Every day is Friday!
There's layers to UI testing. There's going to be plenty of tests where you just want the UI to trigger your actions instead of testing the actions in isolation, and that's fine. In those cases, you want to seek out the accessibility API for the GUI framework and use that to perform the actions. "Accessibility" here is talking about augmentations you can make to your user experience to make the application accessible by people with disabilities. Treat your tests like use cases from a blind, deaf, quadriplegic. Coincidentally, the computer running the tests will be a blind, dead, quadriplegic. As a bonus, your application can not be used not only by a potential handful of blind/deaf people, but a larger group that tries to lean on those APIs when possible because their vision is particularly poo poo.

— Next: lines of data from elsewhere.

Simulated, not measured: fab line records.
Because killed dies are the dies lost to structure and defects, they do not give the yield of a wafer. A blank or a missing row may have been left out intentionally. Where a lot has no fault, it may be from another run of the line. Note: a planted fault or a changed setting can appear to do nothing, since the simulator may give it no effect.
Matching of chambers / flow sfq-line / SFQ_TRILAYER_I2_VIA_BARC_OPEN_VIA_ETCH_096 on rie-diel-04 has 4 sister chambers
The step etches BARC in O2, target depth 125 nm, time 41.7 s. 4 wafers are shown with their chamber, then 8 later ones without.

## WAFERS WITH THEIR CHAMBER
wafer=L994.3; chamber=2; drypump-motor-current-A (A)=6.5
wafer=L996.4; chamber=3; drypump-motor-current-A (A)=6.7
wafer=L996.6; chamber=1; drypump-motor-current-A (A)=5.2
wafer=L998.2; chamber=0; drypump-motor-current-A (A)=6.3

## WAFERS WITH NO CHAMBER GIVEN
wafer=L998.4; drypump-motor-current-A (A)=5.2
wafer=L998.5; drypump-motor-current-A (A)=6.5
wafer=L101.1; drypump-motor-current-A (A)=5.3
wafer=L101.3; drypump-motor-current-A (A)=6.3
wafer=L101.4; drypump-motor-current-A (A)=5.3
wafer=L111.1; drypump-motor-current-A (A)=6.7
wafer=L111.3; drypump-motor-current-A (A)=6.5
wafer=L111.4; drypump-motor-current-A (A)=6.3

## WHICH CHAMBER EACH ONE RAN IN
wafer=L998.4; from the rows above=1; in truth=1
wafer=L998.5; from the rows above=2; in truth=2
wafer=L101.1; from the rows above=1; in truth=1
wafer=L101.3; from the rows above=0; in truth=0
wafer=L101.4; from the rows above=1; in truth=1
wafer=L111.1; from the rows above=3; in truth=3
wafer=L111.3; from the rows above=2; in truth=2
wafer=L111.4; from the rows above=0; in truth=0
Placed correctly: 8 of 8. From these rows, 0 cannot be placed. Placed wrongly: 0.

GUI automation tools like AutoIt and Microsoft's UI Automation have all kinds of quirks in them. They're all extremely annoying. You want to avoid actual screen real estate commands ("click at 100, 350") and rather invoke on specific GUI components. Even with this, an unexpected dialog can tank the whole thing, or the command just kind of hangs, or doesn't register. You would treat these like integration tests with a separate test bench that kills that poo poo if it hangs up. Expect false failures. Somebody can call me out on those failures being false, but I've deal with plenty of off-the-shelf applications that will just glitch like that 1 in 1,000 times. On the other hand, you can tank that 1/1000 occurrence but you probably want your testing tool to warn on it and retry, only to error after X retries do the same thing. The machine on which you test should also be pretty clean so system popups and other junk don't get in the way. You can argue that this is not realistic testing, but the machine is focused exclusively on the UI, and you shore up the rest elsewhere.

At some point, you're talking about testing as if a person is literally there with fingers and that's a whole other can of worms. You really only need to worry about this when you're making particularly custom controls. Even then, if they are plumbing into the GUI framework properly, those GUI automation frameworks that can invoke on controls should just take care of it. If all the tests using your control just vomit down the report, then you know the control died.